Properties of Bulk Matter - Viscosity (Stokes' Law, Terminal Velocity)

A steel ball of radius $0.3 \text{ mm}$ falls through a column of oil of density $0.94 \times 10^3 \text{ kg/m}^3$. If the density of steel is $7.8 \times 10^3 \text{ kg/m}^3$ and the terminal velocity is $0.05 \text{ m/s}$, calculate the coefficient of viscosity of the oil. (Take $g = 9.8 \text{ m/s}^2$)

Given: $r = 0.3 \times 10^{-3} \text{ m}$, $\rho = 7.8 \times 10^3 \text{ kg/m}^3$, $\sigma = 0.94 \times 10^3 \text{ kg/m}^3$, $v_t = 0.05 \text{ m/s}$. Using the formula: $\eta = \frac{2r^2(\rho - \sigma)g}{9v_t}$ $\eta = \frac{2 \times (0.3 \times 10^{-3})^2 \times (7.8 \times 10^3 - 0.94 \times 10^3) \times 9.8}{9 \times 0.05}$ $\eta = \frac{2 \times 9 \times 10^{-8} \times 6.86 \times 10^3 \times 9.8}{0.45}$ $\eta \approx 0.269 \text{ Pa s}$

The coefficient of viscosity is determined by substituting the terminal velocity, radius, and the difference in densities of the sphere and the fluid into the rearranged terminal velocity equation.

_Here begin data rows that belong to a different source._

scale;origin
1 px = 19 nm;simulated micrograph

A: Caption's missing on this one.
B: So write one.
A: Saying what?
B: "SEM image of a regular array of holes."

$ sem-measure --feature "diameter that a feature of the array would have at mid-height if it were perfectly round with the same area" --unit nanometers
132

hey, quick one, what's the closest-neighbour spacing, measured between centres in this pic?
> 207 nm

Eight rain drops of radius $1 \text{ mm}$ each falling down with terminal velocity $5 \text{ cm/s}$ coalesce to form a single bigger drop. Find the terminal velocity of the bigger drop.

Let the radius of the small drop be $r$ and the big drop be $R$. Since volume is conserved: $\frac{4}{3}\pi R^3 = 8 \times \frac{4}{3}\pi r^3 \implies R = 2r$. Terminal velocity $v_t$ is proportional to $r^2$. Thus, $\frac{v_R}{v_r} = \frac{R^2}{r^2} = \frac{(2r)^2}{r^2} = 4$. Therefore, $v_R = 4 \times v_r = 4 \times 5 \text{ cm/s} = 20 \text{ cm/s}$.

When drops coalesce, the new radius is calculated via volume conservation. Since terminal velocity is directly proportional to the square of the radius, the new velocity is the old velocity multiplied by the square of the radius ratio.